High Court judge Oscar Angote yesterday also extended an injunction issued in March against Mary Runguru, the defendant, restraining her or her agents from trespassing or damaging any structure on the disputed property until the case is heard and determined.
The petitioners, registered as Native Winners, have moved to court to challenge Runguru’s claim on the property, saying they legally bought the land from Runguru’s husband, Njoroge Wainaina, now deceased.
Through their lawyer Thomas Kabaka, the petitioners told the court that invasion of their property by hired goons to harass and evict their members was against active orders issued by the same court.
“My clients are deeply concerned about a recent development where hired goons enjoying the protection of armed police officers harassed and attempted to evict them from their homes. They are now living in fear of being harmed or even killed,” Kabaka told Justice Angote.
In a sworn affidavit, Daniel Kinyanjui - one of the homeowners - said members of Native Winners were not in occupation of the land illegally as alleged by Runguru.
“I am apprehensive if the defendant is not restrained by court she will carry out the purported eviction to our detriment and we will stand to suffer irreparable loss,” Kinyanjui said.
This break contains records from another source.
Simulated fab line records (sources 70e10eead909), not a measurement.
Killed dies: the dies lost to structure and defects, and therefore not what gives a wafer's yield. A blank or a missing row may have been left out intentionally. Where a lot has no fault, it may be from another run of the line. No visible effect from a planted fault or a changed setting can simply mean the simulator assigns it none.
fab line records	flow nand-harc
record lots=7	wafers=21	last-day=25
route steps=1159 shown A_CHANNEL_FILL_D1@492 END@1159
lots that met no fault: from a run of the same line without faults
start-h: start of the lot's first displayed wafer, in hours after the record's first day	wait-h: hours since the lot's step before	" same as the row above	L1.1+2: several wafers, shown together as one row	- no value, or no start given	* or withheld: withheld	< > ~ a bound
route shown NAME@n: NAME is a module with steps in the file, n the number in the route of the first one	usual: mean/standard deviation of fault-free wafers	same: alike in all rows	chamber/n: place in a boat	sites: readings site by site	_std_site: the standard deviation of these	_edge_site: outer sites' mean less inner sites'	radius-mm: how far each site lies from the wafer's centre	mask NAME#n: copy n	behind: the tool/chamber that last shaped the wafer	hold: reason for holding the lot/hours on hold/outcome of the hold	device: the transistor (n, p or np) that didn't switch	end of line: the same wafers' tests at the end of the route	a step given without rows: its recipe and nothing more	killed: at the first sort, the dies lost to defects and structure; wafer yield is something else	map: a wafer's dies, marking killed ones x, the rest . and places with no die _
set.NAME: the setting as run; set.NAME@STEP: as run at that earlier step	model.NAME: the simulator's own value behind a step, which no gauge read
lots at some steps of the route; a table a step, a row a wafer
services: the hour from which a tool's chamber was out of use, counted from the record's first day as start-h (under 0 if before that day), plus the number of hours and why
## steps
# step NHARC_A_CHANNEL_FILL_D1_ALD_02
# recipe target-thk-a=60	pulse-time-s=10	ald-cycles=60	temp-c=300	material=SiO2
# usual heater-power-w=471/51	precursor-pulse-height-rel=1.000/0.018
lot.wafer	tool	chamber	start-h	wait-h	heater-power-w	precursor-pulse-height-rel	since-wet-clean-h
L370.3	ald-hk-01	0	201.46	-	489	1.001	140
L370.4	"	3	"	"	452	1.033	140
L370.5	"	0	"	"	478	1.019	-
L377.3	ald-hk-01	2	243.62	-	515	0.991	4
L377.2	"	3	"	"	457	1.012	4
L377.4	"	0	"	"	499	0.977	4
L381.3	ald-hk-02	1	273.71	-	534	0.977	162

Last year, Runguru published a notice to the current occupants to vacate the said land, claiming the property was registered in her name.
Runguru demanded that the homeowners immediately stop any further activities or trespassing on the land and bring down any buildings erected on the land.
Justice Angote directed that the restraining orders be complied with, failure to which the defendant will be cited for contempt of court.
A ruling will be delivered on February 14.